A ready-to-copy Notion meeting notes template with agenda, decisions, action items, owners, and follow-up fields. Covers how to build it in Notion and when AI transcription fills the gaps.

作者:Notelyn Team發布於 2026年6月30日14 分鐘閱讀

What Should a Notion Meeting Notes Template Include?

The fields you include determine what gets captured and what disappears. Most teams underdesign meeting notes by documenting what was discussed but not what was decided or who owns what next. A discussion summary without a decisions section is a conversation record, not a meeting record.

A Notion meeting notes template that produces a document people actually reference later needs eight fields. Each one serves a different purpose: some create context, some capture outcomes, and the action items table is where accountability lives. The sections below cover each field in order. When building this as a Notion database template, keep the fields in this sequence — it matches how meetings typically flow and means the note-taker always knows what comes next.

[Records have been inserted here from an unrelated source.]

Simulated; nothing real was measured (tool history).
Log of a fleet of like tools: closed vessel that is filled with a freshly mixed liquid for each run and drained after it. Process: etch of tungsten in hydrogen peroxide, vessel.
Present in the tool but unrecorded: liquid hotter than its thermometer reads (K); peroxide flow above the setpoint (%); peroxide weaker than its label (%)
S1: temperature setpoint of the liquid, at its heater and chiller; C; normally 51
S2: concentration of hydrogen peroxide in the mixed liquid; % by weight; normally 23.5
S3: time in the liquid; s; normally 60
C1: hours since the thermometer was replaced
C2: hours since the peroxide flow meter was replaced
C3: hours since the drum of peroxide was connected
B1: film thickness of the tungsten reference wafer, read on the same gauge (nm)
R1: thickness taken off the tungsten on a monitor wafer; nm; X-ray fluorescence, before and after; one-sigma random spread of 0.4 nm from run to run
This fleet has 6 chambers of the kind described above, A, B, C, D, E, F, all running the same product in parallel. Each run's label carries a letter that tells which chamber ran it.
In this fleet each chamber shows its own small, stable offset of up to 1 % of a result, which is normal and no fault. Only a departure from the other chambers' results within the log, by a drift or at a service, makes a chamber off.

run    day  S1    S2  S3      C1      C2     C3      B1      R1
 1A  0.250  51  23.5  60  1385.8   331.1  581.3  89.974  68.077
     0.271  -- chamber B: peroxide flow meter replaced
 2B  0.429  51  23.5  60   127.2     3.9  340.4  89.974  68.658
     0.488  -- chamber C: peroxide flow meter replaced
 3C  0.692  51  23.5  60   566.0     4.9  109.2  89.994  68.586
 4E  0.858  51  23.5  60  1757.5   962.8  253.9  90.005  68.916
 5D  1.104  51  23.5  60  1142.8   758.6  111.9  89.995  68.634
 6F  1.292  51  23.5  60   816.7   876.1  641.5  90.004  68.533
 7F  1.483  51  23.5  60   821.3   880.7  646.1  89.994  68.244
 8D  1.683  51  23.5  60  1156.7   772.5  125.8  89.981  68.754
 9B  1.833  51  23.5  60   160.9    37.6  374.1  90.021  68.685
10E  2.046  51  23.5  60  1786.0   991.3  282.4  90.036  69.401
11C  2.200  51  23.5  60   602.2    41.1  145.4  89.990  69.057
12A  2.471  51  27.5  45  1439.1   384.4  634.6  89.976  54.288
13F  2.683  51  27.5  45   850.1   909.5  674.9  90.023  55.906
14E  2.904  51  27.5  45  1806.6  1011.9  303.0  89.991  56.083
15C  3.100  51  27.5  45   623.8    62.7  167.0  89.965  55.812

A meeting notes template with separate sections for Decisions and Action Items is not a formatting preference — it is what makes the record worth opening after the week is over.
  1. 1

    Meeting header

    Meeting name, date, time, and platform or location. This metadata makes the record searchable weeks later and distinguishes a 'Q3 budget review' from a 'weekly team sync' when both live in the same Notion database.

  2. 2

    Attendees

    Names and roles for everyone present. For recurring project meetings, also note who was absent — their absence affects which decisions can be considered final and whether any items need to be revisited.

  3. 3

    Agenda

    A numbered list of planned topics, ideally filled in before the meeting starts. Comparing the agenda to what was actually covered reveals scope drift and ensures nothing scheduled was skipped. Pre-fill this field in your Notion template so you are prompted to draft it before every session.

  4. 4

    Discussion notes

    Brief notes per agenda item, organized by topic. Three to five bullets per item is usually sufficient. This section is context, not a transcript — capture the substance of what was said, not every exchange.

  5. 5

    Decisions made

    The single most valuable section and the one most commonly omitted. Write each decision as a clear declarative statement: what was agreed, not what was discussed. If no decision was reached on an item, write 'Decision: Deferred to next meeting pending X.' That explicit note prevents the same item from being relitigated without new information.

  6. 6

    Action items table

    A three-column table: Task, Owner, Due Date. Each row is one task. The task description should start with a specific verb — not 'vendor contract' but 'Send the signed vendor contract to legal.' One named person per task, and a calendar date rather than relative language like 'next week.'

  7. 7

    Open questions and parking lot

    Topics raised but not resolved during the meeting. Transfer these to the next meeting's agenda before distributing the notes. Without a dedicated field, unresolved items disappear from the record and resurface later without the context that surrounded them.

  8. 8

    Next meeting

    Date, time, and any confirmed agenda items from this session's parking lot. Closing the record with this information connects each meeting to the next rather than producing a series of isolated documents.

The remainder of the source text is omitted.